It’s no secret: A clear company vision, efficient allocation of marketing dollars, and the use of digital media to support sales will accelerate the return on a marketing or PR initiative. Yet only 12% of surveyed firms are adept at all three.
Peppercom conducted a survey of 104 c-suite executives at small- and mid-size firms. The findings reveal that companies across various sectors do not have their act together. Almost half (48%) of the firms have no clear digital media strategy, absolutely no idea where and how their marketing dollars are being spent, and no agreement over the company vision at the executive level. As our findings show, the know-nothing approach comes with a high price tag of missed market opportunities, limited exposure to the target audiences, and foregone sales.
Crystallize your digital radarEffective communications is not only a function of dollars spent. Everyone’s pouring money into digital initiatives, but very few are digitally savvy. In fact, only 38% of executives believe their company has a clear digital media strategy to support sales and marketing. So it’s no surprise that only 26% believe their company’s digital media solutions are exposing them to relevant audiences and translating into sales.
But what’s more telling are the specifics of the two groups: those that do digital right and those that don’t. Of the former group, 60% report having exposure to relevant audiences which is translating into sales, while 95% of the latter group believe exposure and sales have not increased as a result of digital media initiatives.

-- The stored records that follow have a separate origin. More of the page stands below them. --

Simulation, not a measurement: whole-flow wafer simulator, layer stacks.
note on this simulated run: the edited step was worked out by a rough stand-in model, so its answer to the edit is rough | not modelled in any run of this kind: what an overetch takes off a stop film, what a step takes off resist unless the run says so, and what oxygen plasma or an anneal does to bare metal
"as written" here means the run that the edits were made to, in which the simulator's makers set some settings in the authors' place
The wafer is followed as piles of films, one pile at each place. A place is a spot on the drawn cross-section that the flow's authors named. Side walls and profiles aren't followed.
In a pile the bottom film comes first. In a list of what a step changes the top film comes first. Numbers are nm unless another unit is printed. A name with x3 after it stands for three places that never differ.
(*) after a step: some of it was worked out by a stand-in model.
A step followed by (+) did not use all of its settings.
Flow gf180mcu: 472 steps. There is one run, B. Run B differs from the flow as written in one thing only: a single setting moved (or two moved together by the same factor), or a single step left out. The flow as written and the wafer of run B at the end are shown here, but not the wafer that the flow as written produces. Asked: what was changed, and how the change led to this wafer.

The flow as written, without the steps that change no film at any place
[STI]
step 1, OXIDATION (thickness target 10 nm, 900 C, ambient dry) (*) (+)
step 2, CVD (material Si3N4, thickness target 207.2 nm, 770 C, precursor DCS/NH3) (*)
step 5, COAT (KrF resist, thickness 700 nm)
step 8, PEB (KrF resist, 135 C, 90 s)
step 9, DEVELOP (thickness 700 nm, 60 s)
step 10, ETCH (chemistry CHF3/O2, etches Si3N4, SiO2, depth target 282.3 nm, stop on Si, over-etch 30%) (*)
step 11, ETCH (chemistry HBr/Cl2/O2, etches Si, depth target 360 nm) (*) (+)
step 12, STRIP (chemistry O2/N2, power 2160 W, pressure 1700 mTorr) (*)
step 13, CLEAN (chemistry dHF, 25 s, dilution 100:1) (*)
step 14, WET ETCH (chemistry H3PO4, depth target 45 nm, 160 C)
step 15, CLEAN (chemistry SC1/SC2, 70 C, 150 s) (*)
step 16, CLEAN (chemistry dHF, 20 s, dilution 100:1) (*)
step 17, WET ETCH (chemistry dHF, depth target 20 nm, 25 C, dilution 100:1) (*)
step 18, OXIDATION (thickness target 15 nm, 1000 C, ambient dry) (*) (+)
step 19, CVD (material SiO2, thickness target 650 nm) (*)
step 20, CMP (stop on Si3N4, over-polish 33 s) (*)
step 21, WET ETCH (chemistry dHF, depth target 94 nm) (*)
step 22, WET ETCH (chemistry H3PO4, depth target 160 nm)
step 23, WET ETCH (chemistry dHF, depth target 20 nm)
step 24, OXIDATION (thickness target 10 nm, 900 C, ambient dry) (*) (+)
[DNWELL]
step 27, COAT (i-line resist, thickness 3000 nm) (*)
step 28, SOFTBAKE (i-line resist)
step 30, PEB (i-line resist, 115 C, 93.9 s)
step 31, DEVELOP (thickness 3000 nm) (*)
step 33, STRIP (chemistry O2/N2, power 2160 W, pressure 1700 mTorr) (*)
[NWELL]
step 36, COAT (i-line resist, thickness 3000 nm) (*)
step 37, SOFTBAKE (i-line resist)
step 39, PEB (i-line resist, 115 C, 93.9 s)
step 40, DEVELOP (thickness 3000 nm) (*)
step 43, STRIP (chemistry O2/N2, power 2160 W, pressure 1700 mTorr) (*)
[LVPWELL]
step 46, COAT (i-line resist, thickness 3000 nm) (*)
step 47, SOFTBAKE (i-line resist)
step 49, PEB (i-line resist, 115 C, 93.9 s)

A wasteful tide lifts no boats
Budgets may be tight, but spending doesn’t seem to be. Less than half (46%) of corporate executives know how and where marketing dollars are being allocated and how consumers are responding. This poor allocation of resources is invariably correlated with a lack of adaptability and market agility, and translates into missed market opportunities and the potential for growth.
As a matter of fact, companies that know where and how marketing dollars are channeled use resources efficiently and can quickly reposition according to growth potential. That is why 63% of this efficient group report their company’s core competencies are being resourcefully used, while 67% are ready to take advantage of market opportunities and 85% are prepared to respond to shifts in the business climate. However, where marketing outlays are an untraceable and unplanned process, core competencies are not efficiently utilized (64%) and, as a result, very few are prepared to respond to business climate shifts (44%), let alone take advantage of market opportunities (25%).
The trickledown of a company vision
At the end of the day, a company without coherent leadership is like a ship without a captain. Our findings confirm that internal consensus among senior management regarding a common company vision has a direct and positive effect on internal and external communications. Where senior managers have a clear direction, employees and strategic partners can not only describe, but subscribe to the company value proposition. To survive in today’s economic climate, senior management, employees and strategic partners need to work off of the same compass; else they will be lost at sea.
In companies where senior managers agree on the company vision, 53% report that a majority of their employees can describe the unique value proposition, while 65% report having external strategic partners that know and share the company vision. More alarming, however, is the finding that when senior managers are split, 88% have employees that cannot describe the value proposition, while an astounding 96% believe that external strategic partners don’t know, let alone share, the company vision.
There are no barriers to entry
The results are clear: A company vision, an efficient allocation of marketing dollars, and a clear digital strategy will not necessarily result in a competitive advantage, but falling short will guarantee a competitive disadvantage. Only one out of 10 firms gets all of it right, and that means there’s plenty of room for more.
About the Survey
Peppercom’s Business Intelligence Group conducted a detailed statistical analysis of a 2009, 10-question survey taken by 104 c-suite executives at small to medium sized firms. The study was administered to uncover the gaps in company vision, allocation of marketing dollars, and the use of digital media at firms most sensitive to the current economic climate.